Aberdeen charity marks 100 years of helping young people and families

Set up in 1924 by local businesses, Aberdeen Lads Club has played a pivotal role in the lives of many local children.

An Aberdeen charity is marking 100 years of helping young people and families.

Aberdeen Lads Club has been providing vital services in the east end of the city since 1924 and says demand for its services is continuing to grow.

Chelsea Davie has been coming to the club since she was a young child. Both her parents were volunteers and now her son attends the group, making him the third generation of his family to be supported by the service.

Speaking to STV News, Chelsea said: ”They looked after me when I was younger so I knew he would be safe, and I knew he would get taught the way I wanted him to get taught.”

Located at the heart of the community, the services have been essential for hundreds of families. Chelsea says the club was a huge part of her childhood growing up.

She said: ‘It’s a safe place. You’re learning new things all the time, the sports, the bouncy castle, that was my favourite part when I was younger. All your friends were here, and it was just fun to be here all the time really.”

Set up in 1924 by local businesses, the club has played a pivotal role in the lives of many local children.

John Struthers, president of Aberdeen Lads Club, has been involved with the club for almost 50 years. During that time, he has seen many young faces come through the doors.

”Denis Law. who started here when he was 13, started the actual football team itself. Obviously, Denis went on to become a professional footballer’’ John said.

‘‘We also had Dave Smith from Rangers and Scotland, and Ron Yeats from Liverpool, so we have had many notable people and many more.”

From early years nursery to after school clubs and youth clubs, the charity provides a range of invaluable support to families in Tillydrone and further afield.

The club’s manager, Angie Johnston, has been involved for 33 years.

”When children come to our services, we’re not just there to support the children but the family as a whole’’ Angie said.

‘‘The financial crisis has absolutely had an impact on families’ lives. Families are facing many different challenges.

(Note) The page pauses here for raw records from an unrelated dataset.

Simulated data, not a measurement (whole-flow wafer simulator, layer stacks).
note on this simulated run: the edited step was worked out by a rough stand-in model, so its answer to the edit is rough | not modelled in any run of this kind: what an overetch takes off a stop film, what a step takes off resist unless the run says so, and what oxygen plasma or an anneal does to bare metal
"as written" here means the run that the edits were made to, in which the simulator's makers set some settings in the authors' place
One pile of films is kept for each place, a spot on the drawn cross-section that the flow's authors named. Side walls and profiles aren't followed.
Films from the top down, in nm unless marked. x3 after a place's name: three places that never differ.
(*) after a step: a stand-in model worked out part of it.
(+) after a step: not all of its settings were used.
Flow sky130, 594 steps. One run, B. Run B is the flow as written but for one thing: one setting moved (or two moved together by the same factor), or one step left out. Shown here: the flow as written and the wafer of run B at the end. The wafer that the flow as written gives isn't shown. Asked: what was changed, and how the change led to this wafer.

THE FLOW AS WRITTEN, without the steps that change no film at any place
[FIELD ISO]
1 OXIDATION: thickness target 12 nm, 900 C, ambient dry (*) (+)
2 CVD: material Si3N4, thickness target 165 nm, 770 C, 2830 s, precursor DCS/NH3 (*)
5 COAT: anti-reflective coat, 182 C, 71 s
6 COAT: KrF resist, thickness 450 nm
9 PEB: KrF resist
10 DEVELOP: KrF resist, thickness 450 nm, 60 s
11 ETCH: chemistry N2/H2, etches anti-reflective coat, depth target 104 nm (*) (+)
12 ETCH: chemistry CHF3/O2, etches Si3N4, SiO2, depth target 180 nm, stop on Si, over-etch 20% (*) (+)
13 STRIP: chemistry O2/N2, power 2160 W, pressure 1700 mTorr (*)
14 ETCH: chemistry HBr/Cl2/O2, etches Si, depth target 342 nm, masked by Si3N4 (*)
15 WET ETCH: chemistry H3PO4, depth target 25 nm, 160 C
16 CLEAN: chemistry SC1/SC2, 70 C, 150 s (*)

“One of the things we try and do is to be as inclusive as possible – making sure we can open our doors for anybody, removing financial barriers where possible and making our fees as low as possible.”

As the club marks its major centenary milestone, its aim remains the same as it did in those very early days – to support, inspire and encourage the next generation to reach their full potential and believe they can be anything they want to be.